Just across the Mula river from Pune’s Koregaon Park is a large gym on the first floor of a modern building. Lining the floor-to-ceiling windows is the familiar sight of sweating bodies – with obligatory towel around neck – doing battle with treadmills, cross-trainers, stationary bikes and rowing machines. As they sip energy drinks from their plastic Nike bottles, they look out at the city below and see a small slum: a few tin and corrugated iron dwellings held together by some force that appears to defy the laws of physics. Outside one of the hovels, a small boy squats and defecates. A wet, brown rat sits perched on top of a heap of rubbish, its tail coiled around a bottle of Coke. And on the other bank is a massive Westin hotel, its black glass exterior giving it the appearance of a gigantic coffin. On the mezzanine level, people are chatting and drinking wine from crystal glasses.

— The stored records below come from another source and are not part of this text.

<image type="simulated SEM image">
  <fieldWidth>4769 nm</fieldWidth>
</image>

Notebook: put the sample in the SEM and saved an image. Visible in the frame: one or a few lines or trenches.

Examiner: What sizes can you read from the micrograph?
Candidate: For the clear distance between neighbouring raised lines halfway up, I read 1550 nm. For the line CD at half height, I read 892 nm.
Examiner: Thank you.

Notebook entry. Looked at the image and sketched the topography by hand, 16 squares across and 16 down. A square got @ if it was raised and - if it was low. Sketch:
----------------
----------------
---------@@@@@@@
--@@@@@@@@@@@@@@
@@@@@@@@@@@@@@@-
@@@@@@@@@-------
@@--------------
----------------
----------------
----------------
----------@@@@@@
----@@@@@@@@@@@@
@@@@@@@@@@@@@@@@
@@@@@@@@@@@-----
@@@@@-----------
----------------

A short distance away, diners are sitting in the garden of an Italian restaurant, gazing up at the giant eucalyptus and bamboo trees around them. A peacock appears from nowhere, showing off the almost unnaturally vivid blue of its tail. It jumps onto a low branch and proceeds to hop higher and higher, letting out its distinctive squawk every so often. A waiter appears to light coils of incense, releasing a spicy sweetness into the air. And as the sun sets, graceful shapes fill the sky: the unmistakable pointed wings of bats.
Meanwhile, the Mula flows through the city, bashing its forceful waters against razor sharp rocks.